William Templeton is awoken from his dead life as an alcoholic by the murder of his mother. He has no memory of when he last visited her, and no sense of what their relationship might have been. He feels the need to reacquaint himself with the world: he stops drinking and embarks upon the long convalescence that is the story of this book. It is the story of one man’s struggle against alcoholism. It is witty and it is painful. It is a story of wasted lives, flawed relationships, and the horrors of old age, but through it all, humour and hope rebalance the drudge and misery.
Who is William Templeton?
He was once a son and a brother, a respected colleague and renowned peacekeeper. He became a husband and then a father. He was a keen birdwatcher.
Gradually, he was erased by drink.
William Templeton has become Willy, shacked up with Mrs McLehose, his malevolent landlady. Together they live in self-imposed banishment, bound together by their endless thirst and shrunken prospects. But when his mother is brutally murdered, dim fragments of William Templeton re-emerge.
Fleeing McLehose’s squalor, he takes a dead end job guarding an abandoned farm in deepest Lanarkshire. In even greater exile, Templeton realises that before he can heal first he must dry out.

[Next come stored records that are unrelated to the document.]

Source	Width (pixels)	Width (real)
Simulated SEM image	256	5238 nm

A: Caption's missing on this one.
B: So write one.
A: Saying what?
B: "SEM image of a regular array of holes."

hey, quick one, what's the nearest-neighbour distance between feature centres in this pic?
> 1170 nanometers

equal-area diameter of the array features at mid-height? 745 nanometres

Peter Gilmour’s portrait of the convalescent is immersive and unflinching. As Tempelton stumbles from one circumstance to the next, submitting to fate or fortune, we are spared few of his thoughts. The world around him is scrutinised, each relationship, whether intimate or fleeting, dissected. While William deconstructs, we begin, gently and often quite beautifully, to piece him together. From the blankness, a genuine, enduring character is revealed.